Now the truly bold will argue that the Republic died in Philadelphia in the summer of 1787; an unrequited love for the Articles of Confederation is leading astray those who would make this argument, as Franklin was pronouncing on the newly proposed government, not the unlamented and ineffectual Congress of the Confederation that preceded it and necessitated the convention just concluded.  Nor was Franklin an unabashed supporter – he was indeed, quite equivocal about the merits of the proposed charter.

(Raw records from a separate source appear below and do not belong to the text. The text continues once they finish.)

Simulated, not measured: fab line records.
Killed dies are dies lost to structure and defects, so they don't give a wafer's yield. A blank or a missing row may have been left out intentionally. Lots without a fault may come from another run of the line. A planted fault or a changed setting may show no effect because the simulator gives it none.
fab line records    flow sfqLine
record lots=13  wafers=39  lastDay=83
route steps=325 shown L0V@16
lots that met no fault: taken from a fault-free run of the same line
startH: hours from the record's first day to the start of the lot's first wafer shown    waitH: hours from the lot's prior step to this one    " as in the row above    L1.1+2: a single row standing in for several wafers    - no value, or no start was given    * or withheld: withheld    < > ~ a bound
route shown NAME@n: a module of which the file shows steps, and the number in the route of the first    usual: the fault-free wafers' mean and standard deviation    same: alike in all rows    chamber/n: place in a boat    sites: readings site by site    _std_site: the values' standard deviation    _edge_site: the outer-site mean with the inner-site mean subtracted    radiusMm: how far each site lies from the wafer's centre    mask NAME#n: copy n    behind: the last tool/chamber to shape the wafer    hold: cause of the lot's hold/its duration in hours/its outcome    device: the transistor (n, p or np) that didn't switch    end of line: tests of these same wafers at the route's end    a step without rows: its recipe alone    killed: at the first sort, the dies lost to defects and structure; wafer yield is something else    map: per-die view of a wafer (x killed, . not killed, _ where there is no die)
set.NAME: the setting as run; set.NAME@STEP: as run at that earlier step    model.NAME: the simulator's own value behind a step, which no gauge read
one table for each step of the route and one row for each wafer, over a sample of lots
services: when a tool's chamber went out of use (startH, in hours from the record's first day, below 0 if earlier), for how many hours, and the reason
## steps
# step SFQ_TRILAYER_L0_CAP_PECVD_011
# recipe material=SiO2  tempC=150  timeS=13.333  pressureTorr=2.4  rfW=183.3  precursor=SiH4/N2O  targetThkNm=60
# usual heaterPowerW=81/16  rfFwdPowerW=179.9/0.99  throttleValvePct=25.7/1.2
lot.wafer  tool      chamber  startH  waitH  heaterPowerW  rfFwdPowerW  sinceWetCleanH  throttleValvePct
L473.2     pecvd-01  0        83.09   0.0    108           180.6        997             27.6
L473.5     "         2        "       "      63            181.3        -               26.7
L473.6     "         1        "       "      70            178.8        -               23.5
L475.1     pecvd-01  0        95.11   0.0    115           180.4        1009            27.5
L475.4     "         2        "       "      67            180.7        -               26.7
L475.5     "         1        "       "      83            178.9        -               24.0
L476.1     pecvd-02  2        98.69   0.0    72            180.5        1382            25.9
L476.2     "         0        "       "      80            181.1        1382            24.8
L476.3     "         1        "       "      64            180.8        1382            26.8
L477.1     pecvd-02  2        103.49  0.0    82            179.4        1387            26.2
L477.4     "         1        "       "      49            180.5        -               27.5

In these sentiments, Sir, I agree to this Constitution with all its faults, if they are such; because I think a general Government necessary for us, and there is no form of Government but what may be a blessing to the people if well administered, and believe farther that this is likely to be well administered for a course of years, and can only end in Despotism, as other forms have done before it, when the people shall become so corrupted as to need despotic Government, being incapable of any other. I doubt too whether any other Convention we can obtain, may be able to make a better Constitution. For when you assemble a number of men to have the advantage of their joint wisdom, you inevitably assemble with those men, all their prejudices, their passions, their errors of opinion, their local interests, and their selfish views. From such an assembly can a perfect production be expected?

Given that last sentence, I challenge anyone to argue that a better form of government is ever likely to be conceived.  For if you deem it possible, then you must assume a conference of angels and not men will write it and carry it into operation.  Franklin’s entire speech is at the above link and is well worth your consideration.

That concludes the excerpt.